One of my favourite Youtubers, NFKRZ, is an anti-war Russian who has fled to Tbilisi to avoid prosecution for criticising the war.
From The Post@UnHerd
By Tim Ogden
The country's new arrivals are regarded with suspicion
While the 2.6 million Ukrainian refugees now seeking sanctuary abroad is attracting most of the headlines in the West, there’s another mass movement underway — of wealthier and Putin-critical Russians fleeing their homeland.
It is to the former Soviet Union that these emigrés have turned, with the Caucasus proving particularly popular: 80,000 are reported to have travelled to Armenia, and over 25,000 to Georgia, where they have also been joined by 5,000 citizens of Belarus.
Although Armenia continues to enjoy a cordial relationship with Russia, in Georgia matters are rather different, not least because it also suffered a Russian invasion in 2008. Indeed, most Georgians seem to consider Ukraine’s conflict with Moscow as an extension of their own war and are reacting accordingly; Russians are already reporting being subject to abuse in the street, or kicked out of taxis after revealing their nationality, and denied the chance to rent apartments.
Georgian banks, meanwhile, either require Russian citizens to sign documents affirming their loyalty to Ukrainian and Georgian statehood, or refuse to deal with Russian citizens at all. Government attempts to introduce anti-discrimination measures have been met by an angry backlash and accusations of covert pro-Russian sentiment — accusations which may not be baseless.
Given these two nations’ fraught history, this animosity is perhaps not surprising. And on a more prosaic level, the sudden arrival of Russians who are prepared to pay higher prices has driven up rent and living costs, which are decidedly unwelcome in a city where the average salary is $400 a month.
For the most part, the Russians who have moved here keep to themselves. They huddle in groups in bars, speaking their own language, giving a taste to come of the social enclaves that will surely follow. Even those Georgians who are fluent in Russian now demand that their Russian clients speak English or Georgian. Indeed, after drinking with a Muscovite friend in a cafe and conversing with an ethnic Russian waitress in her native language, we were asked — politely but firmly — to only speak to her in Georgian or English.

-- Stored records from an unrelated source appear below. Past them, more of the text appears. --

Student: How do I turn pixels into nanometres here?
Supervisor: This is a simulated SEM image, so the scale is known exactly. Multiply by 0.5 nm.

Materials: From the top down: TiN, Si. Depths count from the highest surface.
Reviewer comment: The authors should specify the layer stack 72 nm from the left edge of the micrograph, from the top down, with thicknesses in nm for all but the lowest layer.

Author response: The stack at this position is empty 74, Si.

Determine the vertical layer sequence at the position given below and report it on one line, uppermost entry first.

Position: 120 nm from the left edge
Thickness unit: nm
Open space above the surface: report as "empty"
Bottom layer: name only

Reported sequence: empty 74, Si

Georgian hostility to Russians far from imaginary, but has mostly been confined to the online realm, according to Russian expatriate Stanislav Pavlov. “I’ve not had any negative interactions face to face here,” he says. “But on social media, there is hatred towards the Russians who’ve chosen to flee.”
Pavlov is not a recent arrival, having fled the Putin regime in 2018. Alexei Voronin, a Ukrainian who moved to Georgia in 2017, will tolerate Pavlov’s sort who recognised the horrors of the Putin regime, but is less convinced of more recent converts. “They’re coming because they’re frightened of losing their money,” he says. “That’s it. They cannot be trusted.”
Many Georgians share his scepticism. But while this response may be understandable to an extent, it is also worth noting that most of the Russians leaving their country are not diehard Putin supporters; indeed, many have expressed disappointment at their treatment by Georgian people, as they claim to have never supported the Kremlin and its wars. As such, Georgians’ knee-jerk hostile behaviour to Russians could further polarise relations between the two communities.
The thousands of Russian people resettling in Georgia are not invading, they are running – and although their plight does not compare to the horrific suffering of refugee Ukrainians, they deserve pity of a different sort; pity for the Russia that could have been, but never will be.